One of the first paintings one encounters on entering the exhibition is Self Portrait in Green Window (1971), which is part of the Portland Museum of Art’s permanent collection. I have seen this piece many times, but I never tire of it. To me, it encapsulates what Dodd’s work is about.
Her style is colorful and bold; often her work features windows, reflections, and nature. Sometimes, as in Green Window, her brushwork is loose, with a spontaneous quality. Other times, it is crisp and precise.
The stunning piece featured above is Woods (triptych), 1975
A grouping of interior scenes is particularly fascinating. Springtime Studio Interior (1973) depicts a cluttered studio, reflected in mirrors propped on the floor. Door, Staircase (1981) is a view of a staircase through an open door; the scene is bright, like a midsummer day. View Through Elliot’s Shack Looking South (1971) has the viewer outside looking inside, looking outside! You’ll just have to see that one to know what I mean.
These works perfectly exemplify the concept of indoors versus outdoors found in much of Dodd’s work. The tension between the two is what gives her paintings their sense of whimsy and curiosity.
The Painted Room (1982) takes this idea to another level. The walls of the room are painted with a mural of a forest. A window in the middle of the wall looks out to a leafy landscape.
What strikes me about the show is is how cohesive it is without feeling redundant. Even though Dodd’s style is pretty consistent throughout her career, there is still experimentation to be found.
Her beautiful use of color conveys light and shadow. Think of the pale blues of a snowy meadow, the pastel purples and pinks of a quiet sunset, or the bright golds of an afternoon’s light. Dodd captures all of this.

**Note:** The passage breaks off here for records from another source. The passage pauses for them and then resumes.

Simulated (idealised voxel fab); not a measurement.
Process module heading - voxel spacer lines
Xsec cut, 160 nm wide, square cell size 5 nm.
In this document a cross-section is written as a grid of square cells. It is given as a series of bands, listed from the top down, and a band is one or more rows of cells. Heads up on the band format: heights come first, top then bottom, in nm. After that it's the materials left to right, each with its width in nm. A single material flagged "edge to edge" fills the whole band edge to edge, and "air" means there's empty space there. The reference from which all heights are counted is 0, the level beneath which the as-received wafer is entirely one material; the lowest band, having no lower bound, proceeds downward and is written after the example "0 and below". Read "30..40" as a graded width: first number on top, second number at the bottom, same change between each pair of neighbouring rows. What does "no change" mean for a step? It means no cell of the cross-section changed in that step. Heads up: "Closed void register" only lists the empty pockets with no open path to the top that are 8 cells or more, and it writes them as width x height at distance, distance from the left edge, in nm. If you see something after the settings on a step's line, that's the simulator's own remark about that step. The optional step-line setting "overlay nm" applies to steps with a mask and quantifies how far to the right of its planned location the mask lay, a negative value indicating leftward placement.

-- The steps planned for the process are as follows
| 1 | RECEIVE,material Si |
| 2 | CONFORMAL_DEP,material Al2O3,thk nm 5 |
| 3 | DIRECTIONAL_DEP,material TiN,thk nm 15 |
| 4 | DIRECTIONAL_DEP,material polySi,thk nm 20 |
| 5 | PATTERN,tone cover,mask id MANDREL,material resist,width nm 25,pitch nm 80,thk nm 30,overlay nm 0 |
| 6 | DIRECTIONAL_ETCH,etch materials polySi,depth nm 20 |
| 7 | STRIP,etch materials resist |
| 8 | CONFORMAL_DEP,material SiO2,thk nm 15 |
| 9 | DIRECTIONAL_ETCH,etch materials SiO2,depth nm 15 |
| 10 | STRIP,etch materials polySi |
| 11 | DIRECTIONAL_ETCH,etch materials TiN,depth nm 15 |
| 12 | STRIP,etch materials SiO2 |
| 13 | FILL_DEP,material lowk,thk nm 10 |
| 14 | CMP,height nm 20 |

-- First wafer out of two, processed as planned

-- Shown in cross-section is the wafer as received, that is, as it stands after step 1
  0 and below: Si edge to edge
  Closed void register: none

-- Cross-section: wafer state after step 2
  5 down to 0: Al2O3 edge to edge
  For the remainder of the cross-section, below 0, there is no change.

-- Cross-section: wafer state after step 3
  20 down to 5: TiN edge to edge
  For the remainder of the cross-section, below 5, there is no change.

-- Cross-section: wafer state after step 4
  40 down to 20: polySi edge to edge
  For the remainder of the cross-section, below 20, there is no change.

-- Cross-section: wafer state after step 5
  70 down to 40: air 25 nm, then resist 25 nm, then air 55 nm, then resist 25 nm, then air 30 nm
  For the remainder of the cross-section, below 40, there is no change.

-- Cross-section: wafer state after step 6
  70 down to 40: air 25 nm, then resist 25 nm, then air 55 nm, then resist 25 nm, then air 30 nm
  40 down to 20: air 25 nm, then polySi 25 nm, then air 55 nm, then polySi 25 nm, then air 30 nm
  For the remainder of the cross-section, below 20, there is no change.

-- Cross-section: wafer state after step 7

But the light isn’t limited only to her daytime scenes: Her nighttime works are also compelling studies in “catching the light.” For example, Night House (1975) depicts the stark black silhouette of a house against an inky black sky. The windows of the house are rendered as rectangles in a piercing shade of yellow. Men’s Shelter at Night (1969) has an almost abstract quality, with sharp geometric shapes and high contrast.
The exhibition also features some of Dodd’s splendid floral paintings, nudes, and recent small works.